Chilled Cucumber Soup
- 3 cups plain yogurt
- 1 large English (hothouse) cucumber, peeled,
halved, seeded and coarsely grated, plus 6
paper-thin cucumber slices with skin intact for
- 2 garlic cloves, minced
- 1 Tbs. extra-virgin olive oil
- 1 1/2 Tbs. chopped fresh mint
- 2 1/2 Tbs. chopped fresh dill, plus 6 dill sprigs
- 2 cups milk
- 3 Tbs. white wine vinegar or fresh lemon juice
- Salt and freshly ground pepper, to taste
Line a sieve with cheesecloth and place over a large bowl. Spoon the yogurt into the sieve and let drain in the refrigerator for 4 hours. Discard the captured liquid and place the yogurt in the bowl.
Add the grated cucumber, garlic, olive oil, mint, chopped dill and milk and mix well. Stir in the vinegar. Cover and refrigerate for 1 hour.
Before serving the soup, season with salt and pepper. Ladle into chilled individual bowls and garnish each serving with a cucumber slice and a dill sprig. Serve well chilled.
Cooking with Cucumbers:
Although numerous varieties of cucumbers are grown in home gardens, most supermarkets, greengrocers and farmers markets carry only two basic types: slicing varieties and pickling varieties. Slicing cucumbers are further divided into outdoor and hothouse, or English, varieties. Nearly all of the small, finger-length gherkin cucumbers, used to make little pickles called cornichons, are sold directly to food companies. Occasionally, however, they show up at farmers markets and specialty greengrocers, and pickle makers snap them up.
When choosing slicing cucumbers (the type used in salads and other cold preparations), look for slender, dark green vegetables without yellowing or shriveling. Outdoor varieties should be 8 to 10 inches long and 1 to 1 1/2 inches in diameter at the center. Many are coated with wax, which makes them shiny and helps preserve them. Avoid these if you can, as waxed skin must be peeled, and with the skin goes the vitamin A. Hothouse cucumbers, usually sold wrapped in plastic, should be 12 to 16 inches long and have thin, smooth skin.

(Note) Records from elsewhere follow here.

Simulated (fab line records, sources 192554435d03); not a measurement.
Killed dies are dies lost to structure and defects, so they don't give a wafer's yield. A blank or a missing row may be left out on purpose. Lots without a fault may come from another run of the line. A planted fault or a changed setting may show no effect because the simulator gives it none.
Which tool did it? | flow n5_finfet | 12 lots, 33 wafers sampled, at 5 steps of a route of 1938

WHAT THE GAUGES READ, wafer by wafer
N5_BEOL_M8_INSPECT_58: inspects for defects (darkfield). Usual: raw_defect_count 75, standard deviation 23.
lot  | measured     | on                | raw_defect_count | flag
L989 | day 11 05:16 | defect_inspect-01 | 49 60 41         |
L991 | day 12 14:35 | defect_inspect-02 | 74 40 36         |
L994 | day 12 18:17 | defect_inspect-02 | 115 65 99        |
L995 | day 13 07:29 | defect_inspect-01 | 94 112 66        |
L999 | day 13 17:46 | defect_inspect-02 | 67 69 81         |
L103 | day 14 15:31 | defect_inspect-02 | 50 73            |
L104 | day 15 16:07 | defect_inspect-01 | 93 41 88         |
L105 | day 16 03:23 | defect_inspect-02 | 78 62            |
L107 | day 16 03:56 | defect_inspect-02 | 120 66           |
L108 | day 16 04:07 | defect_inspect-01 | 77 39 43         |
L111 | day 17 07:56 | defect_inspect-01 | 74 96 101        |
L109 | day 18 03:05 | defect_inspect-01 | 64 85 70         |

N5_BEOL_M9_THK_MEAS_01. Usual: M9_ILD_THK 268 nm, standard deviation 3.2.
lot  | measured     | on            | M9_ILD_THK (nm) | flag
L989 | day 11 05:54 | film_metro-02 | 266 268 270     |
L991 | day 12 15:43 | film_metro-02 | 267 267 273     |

Store cucumbers in a perforated plastic bag in the refrigerator for 5 days. Do not put cucumbers in the coldest part of the refrigerator; they prefer temperatures just above 40°F (the temperature of most refrigerators). Sliced cucumbers will keep refrigerated in a covered container for 2 days.
Unless the skin is waxed, there is no need to peel cucumbers. Check for wax by scraping the cucumber with a fingernail. Pickling cucumbers should be scrubbed with a vegetable brush under cold running water to remove loose spines.
Cucumbers may be seeded for stuffing or before slicing crosswise for a salad. To seed a cucumber, first slice the cucumber in half lengthwise. Use a melon baller or spoon to scoop out the seeds and the surrounding pulpy matter. Proceed with stuffing or place the cucumber flat side down on a cutting board and slice crosswise.
For pretty cucumber garnishes, use a vegetable peeler to create alternating stripes of dark green peel and light green flesh, and then slice the cucumber into thin disks.